An IMF official said that central banks should compete with cryptocurrencies by making fiat currencies better and more stable units of account.
An official from the International Monetary Fund (IMF) suggested that central banks need to make fiat currencies “more attractive for the digital age” in an article published May 31. Deputy Director of the Monetary and Capital Markets Department Dong He suggested three responses to combat potential competition to central banks from cryptocurrencies.
First, He stated that, “[Central banks] should continue to strive to make fiat currencies better and more stable units of account.” He stressed the role collective expertise and experience play in monetary policymaking. The article quotes IMF Managing Director Christine Lagarde, who said that “the best response by central banks [to crypto] is to continue running effective monetary policy, while being open to fresh ideas and new demands, as economies evolve.”
The deputy director then argued that it is necessary to regulate the use of crypto assets to hold off regulatory arbitrage and any “unfair competitive advantage” crypto assets can get from lighter regulation. He explained:
“That means rigorously applying measures to prevent money laundering and the financing of terrorism, strengthening consumer protection, and effectively taxing crypto transactions.”

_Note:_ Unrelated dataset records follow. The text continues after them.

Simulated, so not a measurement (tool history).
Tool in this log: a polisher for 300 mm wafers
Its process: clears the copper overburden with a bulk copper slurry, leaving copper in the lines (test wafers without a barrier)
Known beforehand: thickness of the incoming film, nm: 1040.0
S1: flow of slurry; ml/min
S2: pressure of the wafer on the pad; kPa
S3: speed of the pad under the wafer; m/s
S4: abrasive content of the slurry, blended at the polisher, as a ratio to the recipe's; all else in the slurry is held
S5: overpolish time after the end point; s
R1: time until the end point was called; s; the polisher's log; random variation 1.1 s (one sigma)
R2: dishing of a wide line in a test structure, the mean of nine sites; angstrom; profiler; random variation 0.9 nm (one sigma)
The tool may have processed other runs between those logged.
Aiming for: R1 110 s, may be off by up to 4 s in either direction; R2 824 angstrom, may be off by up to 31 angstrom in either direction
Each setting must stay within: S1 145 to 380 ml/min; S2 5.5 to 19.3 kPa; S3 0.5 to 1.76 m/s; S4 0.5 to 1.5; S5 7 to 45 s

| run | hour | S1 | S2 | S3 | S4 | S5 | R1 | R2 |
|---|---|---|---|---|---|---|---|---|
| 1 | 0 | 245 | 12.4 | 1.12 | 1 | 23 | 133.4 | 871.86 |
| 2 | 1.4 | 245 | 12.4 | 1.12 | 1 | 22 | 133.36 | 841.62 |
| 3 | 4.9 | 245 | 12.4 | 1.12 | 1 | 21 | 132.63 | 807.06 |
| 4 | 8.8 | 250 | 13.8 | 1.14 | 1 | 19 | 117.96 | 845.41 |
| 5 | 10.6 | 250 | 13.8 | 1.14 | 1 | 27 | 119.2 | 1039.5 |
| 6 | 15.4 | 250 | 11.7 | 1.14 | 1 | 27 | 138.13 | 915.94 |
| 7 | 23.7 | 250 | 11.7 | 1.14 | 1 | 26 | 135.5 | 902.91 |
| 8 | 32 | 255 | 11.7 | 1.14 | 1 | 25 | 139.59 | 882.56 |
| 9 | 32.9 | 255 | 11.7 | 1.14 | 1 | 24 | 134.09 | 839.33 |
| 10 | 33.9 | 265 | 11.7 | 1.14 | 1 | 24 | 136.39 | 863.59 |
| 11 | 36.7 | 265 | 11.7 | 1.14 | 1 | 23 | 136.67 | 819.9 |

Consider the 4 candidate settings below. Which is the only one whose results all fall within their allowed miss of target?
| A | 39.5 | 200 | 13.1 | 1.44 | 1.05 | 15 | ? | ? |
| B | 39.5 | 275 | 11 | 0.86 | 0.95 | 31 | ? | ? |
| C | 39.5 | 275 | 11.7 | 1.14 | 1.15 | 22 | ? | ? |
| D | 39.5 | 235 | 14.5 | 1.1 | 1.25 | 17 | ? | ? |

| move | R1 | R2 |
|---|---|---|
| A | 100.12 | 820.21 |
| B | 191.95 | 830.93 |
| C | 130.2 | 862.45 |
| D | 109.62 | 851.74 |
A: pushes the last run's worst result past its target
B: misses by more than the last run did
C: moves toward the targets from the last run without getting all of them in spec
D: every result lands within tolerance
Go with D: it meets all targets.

He also suggested issuing a central bank digital currency (CBDC) to “make their money more attractive for use as a settlement vehicle.” He said that a CBDC could reduce transaction costs for individuals and small businesses, as well as allow long-distance transactions:
“For example, they could make central bank money user-friendly in the digital world by issuing digital tokens of their own to supplement physical cash and bank reserves. Such central bank digital currency could be exchanged, peer to peer in a decentralized manner, much as crypto assets are.”
He suggested that central banks can profit from the underlying technology of crypto assets, saying that monetary policymaking can benefit from technology by improving central banks’ forecasts using big data, artificial intelligence, and machine learning.
IMF officials have sharply criticized cryptocurrencies in the past, and suggested they be more thoroughly regulated. Earlier this year, Christine Lagarde stated that regulation of cryptocurrencies is “inevitable” and necessary on an international level, focusing on regulating “activities” over “entities.”
In March, Lagarde said that crypto markets must be regulated by the same laws that apply to traditional markets. She argued that cryptocurrencies could threaten the stability of traditional financial markets, and that regulations must be developed on a global scale with help from the IMF.